SNB Still Has Currency Firepower to Fight ECB Policy Fallout

  • Balance sheet could hit 120% of Swiss annual output: survey
  • Franc interventions have pushed assets to ~95% of GDP

The Swiss National Bank has room to restart major currency purchases if needed to weaken the franc before its credibility starts to suffer, according to economists in a Bloomberg survey.

Switzerland is bracing for more European Central Bank stimulus, which could push the euro lower. Having already spent hundreds of billions of francs on interventions, that has analysts asking how much more ammunition the SNB has and how willing it is to take greater financial risks.

According to a Bloomberg survey, the central bank can allow its assets to climb to 120 percent of the country’s economic output before its readiness to act gets thrown into question. That figure, based on the median of 13 estimates, would give the SNB about 165 billion francs ($163 billion) of leeway.

“The expansion of its balance sheet at the current pace should not pose a threat to SNB’s credibility,” said Markus Schmieder, an economist at Wellershoff & Partners Ltd. in Zurich. “However, an actual expansion of the ECB’s QE could quickly increase the appreciation pressure on the Swiss franc and accelerate the pace of balance-sheet expansion.”

The SNB’s credibility came under fire earlier this year when it gave up its ceiling on the franc of 1.20 per euro just days after a member of its governing board had affirmed the policy. Defending the decision, officials cited the need for ever-larger interventions and risks that were out of the proportion to the benefit to the economy.

The central bank’s balance sheet has expanded 9 percent this year and stood at 614 billion francs as of Sept. 30 -- the equivalent of 95 percent of Swiss gross domestic product. Its assets have increased almost fivefold since the start of 2008.

“After its antics at the start of the year, catching everyone off guard, it appears to have regained credit among most investors -- if not all,” said Alan McQuaid, chief economist at Merrion Capital in Dublin.

This is reflected in the exchange rate. The franc has traded weaker than 1.06 per euro since early August and hit 1.10 in September. It stood at 1.08224 per euro at 12:13 p.m. in Zurich on Wednesday.

The Swiss government said on Wednesday that it had held its annual closed-door meeting with SNB President Thomas Jordan, who had explained the central bank was active on foreign exchange markets as necessary.

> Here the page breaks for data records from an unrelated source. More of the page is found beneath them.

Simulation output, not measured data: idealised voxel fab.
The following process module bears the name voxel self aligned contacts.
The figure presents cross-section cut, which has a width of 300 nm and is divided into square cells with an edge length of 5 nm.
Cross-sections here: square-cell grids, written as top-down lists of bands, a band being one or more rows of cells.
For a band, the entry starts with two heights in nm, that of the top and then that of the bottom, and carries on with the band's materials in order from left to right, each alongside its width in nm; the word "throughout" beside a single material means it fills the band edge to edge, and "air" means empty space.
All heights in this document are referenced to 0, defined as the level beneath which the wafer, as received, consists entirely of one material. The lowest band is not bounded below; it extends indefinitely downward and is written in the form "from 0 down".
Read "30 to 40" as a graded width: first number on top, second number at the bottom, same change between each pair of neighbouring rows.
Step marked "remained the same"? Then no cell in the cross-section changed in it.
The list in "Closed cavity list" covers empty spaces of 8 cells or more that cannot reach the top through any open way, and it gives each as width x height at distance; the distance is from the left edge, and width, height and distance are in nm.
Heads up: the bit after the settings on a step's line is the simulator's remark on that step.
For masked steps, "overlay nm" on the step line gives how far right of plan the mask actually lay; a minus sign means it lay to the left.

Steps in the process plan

The central bank had 551 billion francs of foreign currency reserves as of October, much of it held in dollars and euros, while its assets also include gold and Swiss franc securities. It typically makes an annual payment to cantonal governments, who rely on the money for local spending, and has warned the payout could be suspended should it incur a loss.

Political Headwinds

The scrapping of the franc ceiling found favor with fiscally conservative Swiss People’s Party, the largest in parliament’s lower house, which has previously lambasted the SNB for incurring losses due to interventions.

“It’s not that the SNB would fear to lose credibility at a balance sheet amounting to 100 percent of GDP, but political headwind would clearly intensify,” said Roland Klaeger, an economist at Raiffeisen Schweiz.

The strong franc has put pressure on the Swiss economy, with the central bank forecasting growth of just under 1 percent this year. Consumer prices are set to fall in 2015 and 2016, with the annual inflation rate turning positive only the following year. The central bank will issue a new inflation forecast and a first take on 2016 growth at its next policy meeting on Dec. 10.

According to the survey of economists, growth is seen at 0.9 percent this year, accelerating to 1.2 percent in 2016 and 1.7 percent in 2017.

‘Watershed Mark’

In lieu of the cap, the SNB introduced a negative deposit rate to dissuade investors from holding francs. The rate, currently at minus 0.75 percent, can go as low as minus 1.25 percent, the Bloomberg survey also found.

“Even if doubts grow about the willingness of the SNB to expand its balance sheet even further as reserves increase, there is no watershed mark after which the market’s perception suddenly turns around,” said Timo Klein, senior economist at IHS Global Insight in Frankfurt. “Credibility is more a question of the SNB doing what it says, rather than depending on the size of its balance sheet.”

To be sure, not all economists believe there is a line in the sand for the balance sheet, which -- once crossed -- dents credibility.